IN IT TOGETHER
MARCH 2015


Hello Everyone...
Another month has passed, which I know because there's this thing called a calendar (wink). However, I can't say that it feels energetically any different than the last several months have felt. In my own little world, I continue to witness and experience smooth, calm moments that can be overturned instantly by someone's reaction to life - sometimes (of course) my own. As Dixie noted in her January newsletter, we're going from one intensification to another - external to internal and back to external. I can't help but see a visual of all of us as human yo-yo's.....wound tight in one moment, then unwound, then wound.....it's like Spirit is having a little fun at our expense! And I'm absolutely joking, of course.....that would make us victims, and we are anything but. Still, I have to smile at the visual of Spirit having fun playing with "us yoyo's"....all for our own Good, of course.
Dixie has said many times that whatever energy we're in when we enter an intensification cycle is magnified. I suppose that must mean that a lot of us entered into the first intensification cycle feeling exhausted, because honestly just about everyone I've talked to in this past month has mentioned feeling like all they want to do is curl up in their nest and sleep......that no matter how much rest they get, they still can't shake the exhaustion. This up/down/up energy is challenging enough when it comes to maintaining balance in our lives, but when you throw in the exhaustion factor, it becomes even more of a challenge. Most of us are getting through our days just waiting for the moment when our heads hit our pillows.

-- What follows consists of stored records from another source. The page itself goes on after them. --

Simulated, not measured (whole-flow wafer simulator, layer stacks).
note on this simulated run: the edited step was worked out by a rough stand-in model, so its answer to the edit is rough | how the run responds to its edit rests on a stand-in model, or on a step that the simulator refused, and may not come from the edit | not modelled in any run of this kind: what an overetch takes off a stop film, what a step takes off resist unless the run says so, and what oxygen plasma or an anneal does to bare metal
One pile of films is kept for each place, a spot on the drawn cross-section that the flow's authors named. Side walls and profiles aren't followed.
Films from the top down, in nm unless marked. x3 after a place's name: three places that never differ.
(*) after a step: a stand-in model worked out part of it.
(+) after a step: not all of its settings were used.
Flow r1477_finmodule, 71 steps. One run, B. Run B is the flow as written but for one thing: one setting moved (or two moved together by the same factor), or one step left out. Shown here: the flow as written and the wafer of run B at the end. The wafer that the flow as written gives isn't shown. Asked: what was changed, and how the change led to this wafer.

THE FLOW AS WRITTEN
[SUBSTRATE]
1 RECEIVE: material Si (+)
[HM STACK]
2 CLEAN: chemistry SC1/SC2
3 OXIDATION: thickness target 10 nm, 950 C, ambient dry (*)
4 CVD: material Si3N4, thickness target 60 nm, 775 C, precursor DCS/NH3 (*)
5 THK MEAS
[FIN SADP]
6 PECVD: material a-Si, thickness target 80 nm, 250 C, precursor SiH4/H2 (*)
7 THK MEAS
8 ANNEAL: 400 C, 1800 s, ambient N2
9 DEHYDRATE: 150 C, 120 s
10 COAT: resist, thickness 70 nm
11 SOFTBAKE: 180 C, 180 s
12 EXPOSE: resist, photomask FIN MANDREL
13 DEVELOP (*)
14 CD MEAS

Magnified exhaustion, though, has its own purpose in that when we're tired, we get irritable easier - we don't have the energy to put up with what we consider to be someone else's drama or demands on us. Our fears are more pronounced. We are more "vulnerable" to our emotions because our guards are down - our walls are lower.....and ultimately, that's a good thing. It allows us to pinpoint our buttons, our fears, our griefs far easier than we normally can because we don't have as much energy to hide from ourselves and each other.
Years ago, we offered five-day intensive workshops called The Reyna Experience (by "we", I mean Dixie, Ava and I). We'd spend the first several days working from early in the morning to sometimes as late as 1:00 a.m. We knew the walls that were erected to hide people's pains and shames would start to crumble by the third day - it's too hard to maintain the energy required to hide when we are feeling physically very tired. Of course we were upfront with people from the get-go that we would be working almost non-stop for the first several days - the curriculum "flow" was important to stick with and also, we wanted them TO get tired for the very reasons mentioned - to let their walls crumble so they could stop hiding their inner Beings and let go of anything that limited their enjoyment of Life.
I pulled up to Dixie's a few days and as usual, her three beautiful yellow labs came running out to greet me. My eyes fell on Lady, a rescue dog who was scheduled to be put to sleep the day after Dixie spotted her on an animal shelter site a couple of years ago. Dixie was compelled to get Lady FAST, and so her husband and a friend drove to the animal shelter to get her. I was at Dixie's house when Lady arrived. I've never seen a dog in as much grief as she was. She was incredibly thin and had obviously recently given birth, but it was her eyes that told the story. Such sorrow emanated from them.....such despair. We found out she had been tied up in a small back yard for most of her life, given no human warmth and no value as a living creature beyond breeding. God bless her.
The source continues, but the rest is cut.